A copy of the petition can be seen below.

Target: President Barrack Obama
Sponsored by: Dean Jacobson, Ph.D., coral ecologist

Please require the Department of State to apply the coral protection that is required by Executive Order 13089, thus ensuring that all FAA projects at the Majuro airport in the Marshall Islands refrain from again using coral reef mining as a source of fill for its airport master plan (this is desirable and indeed possible due to a huge supply of fill in the lagoon, away from coral). By doing so, the “addiction” of destructive coral mining can finally be ended in the Marshall Islands, where living coral is needed to protect the increasingly vulnerable shorelines.

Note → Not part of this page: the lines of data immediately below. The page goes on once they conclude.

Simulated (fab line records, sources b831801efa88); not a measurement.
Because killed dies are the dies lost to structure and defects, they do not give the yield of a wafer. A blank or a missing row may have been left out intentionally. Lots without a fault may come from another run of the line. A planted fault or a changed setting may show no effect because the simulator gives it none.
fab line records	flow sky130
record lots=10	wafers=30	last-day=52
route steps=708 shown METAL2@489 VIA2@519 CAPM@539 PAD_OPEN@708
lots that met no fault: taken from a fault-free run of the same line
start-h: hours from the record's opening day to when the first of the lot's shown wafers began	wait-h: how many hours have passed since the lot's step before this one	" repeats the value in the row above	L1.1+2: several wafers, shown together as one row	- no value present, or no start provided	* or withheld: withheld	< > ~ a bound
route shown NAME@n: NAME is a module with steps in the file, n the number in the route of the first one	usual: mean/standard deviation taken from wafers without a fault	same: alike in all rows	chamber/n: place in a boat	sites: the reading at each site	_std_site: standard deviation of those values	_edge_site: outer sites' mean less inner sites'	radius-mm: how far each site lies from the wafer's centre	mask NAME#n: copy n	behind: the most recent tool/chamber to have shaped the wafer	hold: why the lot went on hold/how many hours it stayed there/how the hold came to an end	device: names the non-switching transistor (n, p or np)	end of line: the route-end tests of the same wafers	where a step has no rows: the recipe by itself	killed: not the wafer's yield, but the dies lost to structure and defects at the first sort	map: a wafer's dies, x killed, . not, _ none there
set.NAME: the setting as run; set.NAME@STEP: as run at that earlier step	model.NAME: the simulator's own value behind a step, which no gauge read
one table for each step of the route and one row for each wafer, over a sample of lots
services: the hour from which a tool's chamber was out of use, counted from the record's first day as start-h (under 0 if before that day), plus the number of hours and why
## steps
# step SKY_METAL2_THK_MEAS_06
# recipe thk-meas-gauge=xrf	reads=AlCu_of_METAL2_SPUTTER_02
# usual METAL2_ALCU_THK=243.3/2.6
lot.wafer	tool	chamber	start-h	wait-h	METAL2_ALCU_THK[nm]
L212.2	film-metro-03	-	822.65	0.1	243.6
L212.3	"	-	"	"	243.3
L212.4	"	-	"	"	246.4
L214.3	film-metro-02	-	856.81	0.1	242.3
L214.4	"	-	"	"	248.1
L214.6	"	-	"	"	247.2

The FAA, in a series of airport improvement projects using local contractors, has unintentionally caused the mining of near-shore lagoon coral reefs as a source of fill; the local EPA has always approved or ignored this practice. For example, in 2008 a large reef was mined by PII (a local company) for the ARFF fire station project (pictures available on Flickr). The US is required to follow a higher environmental road, thanks to Bill Clinton’s Executive Order 13089, which specifically requires protection of coral reefs even outside the US. Yet coral mining has again been approved, and may start within months, if local EPA approves it (for a second time) and if the US Embassy here in Majuro approves the local approval.